Wednesday, December 7, 2011

Alone Time

Here it is, honest and selfish me. Alone time, I am having some RIGHT NOW. When I say I never get alone time I am really not exaggerating (even though I am good at that). I have been alone since 6:00 AM this morning and will be for the next two nights. There is no homework to follow up on, music practice, dog to walk or remind others to walk and feed. No feeling bad about being late at work or on the computer for work. Or guilt about not being AT work.
Dont' get me wrong, I LOVE my family, I LOVE my job. But sometimes this busy, crazy life I have made for myself deserves just a little break.
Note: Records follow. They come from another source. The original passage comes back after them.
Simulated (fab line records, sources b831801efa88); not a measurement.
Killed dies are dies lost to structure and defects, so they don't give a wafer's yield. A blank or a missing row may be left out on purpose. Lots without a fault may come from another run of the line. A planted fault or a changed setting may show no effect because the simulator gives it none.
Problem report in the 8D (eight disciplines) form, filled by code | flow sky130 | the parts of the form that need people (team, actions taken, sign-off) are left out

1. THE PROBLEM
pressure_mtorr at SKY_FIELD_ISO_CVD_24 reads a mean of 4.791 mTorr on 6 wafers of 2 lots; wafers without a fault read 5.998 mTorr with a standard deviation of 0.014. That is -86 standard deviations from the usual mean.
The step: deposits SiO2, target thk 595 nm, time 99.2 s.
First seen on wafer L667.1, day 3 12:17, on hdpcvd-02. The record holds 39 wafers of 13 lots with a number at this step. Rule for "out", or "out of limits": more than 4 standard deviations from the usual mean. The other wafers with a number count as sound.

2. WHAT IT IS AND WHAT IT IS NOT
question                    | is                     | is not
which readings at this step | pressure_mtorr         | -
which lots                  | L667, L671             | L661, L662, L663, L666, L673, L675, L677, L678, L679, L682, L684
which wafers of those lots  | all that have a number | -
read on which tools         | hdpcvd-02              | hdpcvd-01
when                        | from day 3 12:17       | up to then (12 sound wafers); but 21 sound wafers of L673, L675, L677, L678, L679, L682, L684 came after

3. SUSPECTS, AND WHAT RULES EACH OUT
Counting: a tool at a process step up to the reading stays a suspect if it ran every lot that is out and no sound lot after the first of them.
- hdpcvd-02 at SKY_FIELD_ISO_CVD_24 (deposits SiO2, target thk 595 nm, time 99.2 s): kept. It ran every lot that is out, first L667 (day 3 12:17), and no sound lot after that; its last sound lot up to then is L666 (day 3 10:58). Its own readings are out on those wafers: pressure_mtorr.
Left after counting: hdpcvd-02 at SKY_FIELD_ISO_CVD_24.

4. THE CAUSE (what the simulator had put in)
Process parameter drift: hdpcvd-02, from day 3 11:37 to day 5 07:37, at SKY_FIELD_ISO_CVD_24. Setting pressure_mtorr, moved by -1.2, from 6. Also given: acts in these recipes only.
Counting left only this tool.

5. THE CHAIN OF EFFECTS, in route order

I drove in the car with Christmas music no one wants to hear when they ride with me. I saw a beautiful sunrise, which I am sure was just for me. Texted a friend some morning love. Texted lots of people when I shouldn't have been. Til the deer raced across the front of my 80 mph car. But you know what no one knew but ME!

So yes I will be selfish these next two nights, feel a little alone and guilty by tomorrow night, be racing home on Friday for, Christmas music program, Christmas tree decorating, instrument practice for recitals, indoor soccer, boot camp, evaluations to type, work that will need to be caught up on (without going TO work, I vowed not to step one foot into work on any weekend in December), travel cancellations and phone calls, and clothes shopping. For. Boys.

See with all this crazy life I happened to look at my children as they went to school in ripped pants, too short pants, too short sleeves and big fry wearing the same 4 long sleeve shirts week after week and realized my kids look like ragamuffins. I knew it was bad when I casually mentioned, "Looks like you need some new clothes and they both, said "WE KNOW, you need to take us."

I can't wait, because you know the next best thing to being alone is shopping! Ok well in my selfish little world right now that is!

3 comments:

carey said...

where are you? a conference? alone time is THE BEST. you deserve a little, and it looks like you'll need it for your busy weekend. i for one am looking forward to seeing what you do with the tree this year.

Karen said...

NO GUILT! Well, except for the texting while driving. :-)

Enjoy, Cher! The sunrise and the WHOLE glorious alone time is just for you!!

PS. E looks like an orphan, too. It doesn't even phase me anymore..

bobbione8y said...

i keep picturing you out in the middle of the woods! very curious about how you got to be alone....and yes, can totally relate. i don't even live with people, and yet sometimes i crave 'alone' time.